David Prosser: Fathers get away with having it all

Outlook: Many businesses say such reform is too much when our economy is struggling

International Women's Day prompted a rash of research bemoaning the failure of businesses to promote more women to senior roles, with the Prime Minister even suggesting large companies might soon have to publish an annual report detailing their progress on this issue.

Quite right, too. We can't go on saying this will take time: well-qualified female graduates have now been flooding into the workforce for more than 30 years, yet the number of women in the boardroom has risen at a painfully slow pace.

Each year, women account for half of new entrants to the labour market, but only a tiny number make it right to the top. There may be lots of explanations, but the biggest factor is that for most women, having children means taking time out of their career, often at a critical time, giving male rivals a chance to get ahead.

Britain's maternity laws are good by international standards and have got better under this Government. And, after even a year at home, it should still be possible to catch up. But when women do return to work the disadvantage continues because, generally speaking, they do more juggling of work and childcare responsibilities. How many fathers can truly say they're the ones rushing to leave work on time in order to pick kids up from nursery, or they're more likely than their partners to take time off when the nanny phones in sick?

To tackle this, we should start with Britain's culture of long hours. Working mothers are more likely to lose out in an employment marketplace that values staff who are able to be in the office all hours. Flexible working may be a right in Britain, but women who go for it get promoted less frequently.

To challenge that, working couples have to split childcare duties more equally. And one way to get men to change their behaviour might be to be more radical on maternity policy: as it is always mothers who take maternity leave, the pattern is set from the start.

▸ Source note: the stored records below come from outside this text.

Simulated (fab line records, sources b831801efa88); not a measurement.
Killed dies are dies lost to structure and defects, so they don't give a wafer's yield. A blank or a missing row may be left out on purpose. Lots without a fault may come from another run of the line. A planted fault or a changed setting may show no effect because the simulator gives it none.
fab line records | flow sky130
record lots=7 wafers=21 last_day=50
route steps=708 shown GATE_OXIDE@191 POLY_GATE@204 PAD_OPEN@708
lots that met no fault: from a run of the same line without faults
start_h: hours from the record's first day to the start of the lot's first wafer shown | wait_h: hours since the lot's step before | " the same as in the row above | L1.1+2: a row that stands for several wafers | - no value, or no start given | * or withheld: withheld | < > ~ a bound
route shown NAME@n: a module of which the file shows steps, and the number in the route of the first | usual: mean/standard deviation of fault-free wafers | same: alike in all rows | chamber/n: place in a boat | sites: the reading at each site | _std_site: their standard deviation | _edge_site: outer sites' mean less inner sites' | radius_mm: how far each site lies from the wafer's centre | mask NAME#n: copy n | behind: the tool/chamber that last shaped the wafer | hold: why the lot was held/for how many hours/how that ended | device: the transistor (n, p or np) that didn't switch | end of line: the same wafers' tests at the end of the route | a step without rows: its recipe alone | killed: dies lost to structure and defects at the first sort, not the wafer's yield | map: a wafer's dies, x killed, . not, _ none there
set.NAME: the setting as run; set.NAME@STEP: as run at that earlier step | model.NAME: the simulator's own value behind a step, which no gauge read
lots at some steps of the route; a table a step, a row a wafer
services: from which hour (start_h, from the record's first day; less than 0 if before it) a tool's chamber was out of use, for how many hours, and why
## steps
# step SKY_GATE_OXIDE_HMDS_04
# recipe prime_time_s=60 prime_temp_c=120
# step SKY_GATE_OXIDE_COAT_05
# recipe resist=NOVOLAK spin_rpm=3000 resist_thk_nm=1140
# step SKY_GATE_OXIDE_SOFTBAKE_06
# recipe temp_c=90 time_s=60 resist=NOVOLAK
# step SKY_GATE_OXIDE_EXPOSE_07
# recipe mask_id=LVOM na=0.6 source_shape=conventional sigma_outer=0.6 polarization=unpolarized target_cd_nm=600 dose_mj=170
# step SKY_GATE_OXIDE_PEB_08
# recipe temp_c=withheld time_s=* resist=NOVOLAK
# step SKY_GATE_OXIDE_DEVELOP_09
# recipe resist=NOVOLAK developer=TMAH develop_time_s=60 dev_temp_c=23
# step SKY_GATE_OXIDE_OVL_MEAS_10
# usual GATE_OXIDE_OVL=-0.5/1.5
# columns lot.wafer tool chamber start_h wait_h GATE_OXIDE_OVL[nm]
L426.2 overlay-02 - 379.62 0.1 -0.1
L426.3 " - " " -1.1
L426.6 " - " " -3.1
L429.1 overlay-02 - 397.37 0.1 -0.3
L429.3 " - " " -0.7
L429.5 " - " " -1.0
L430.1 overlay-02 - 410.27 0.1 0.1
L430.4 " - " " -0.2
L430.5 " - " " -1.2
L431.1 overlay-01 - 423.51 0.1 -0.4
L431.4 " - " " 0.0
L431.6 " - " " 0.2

Let's push ahead, then, with the Government's proposal to allow parents to split maternity leave, so men have the right to take some, or all, of the year out of the workplace currently only available to women. As more men embrace that right, the tone of working couples' relationships will change. And as more men push for flexible working, women will no longer be at such a disadvantage.

Many businesses say such reform is too much when our economy is struggling. They don't want the extra administrative costs, or the hassle of having to plan for men taking time out as well as women. But this change should not be expensive because, overall, no more maternity leave is being offered. In any case, what costs there will be are dwarfed by the cost to employers of missing out on the fulfilment of the potential of half their workforces.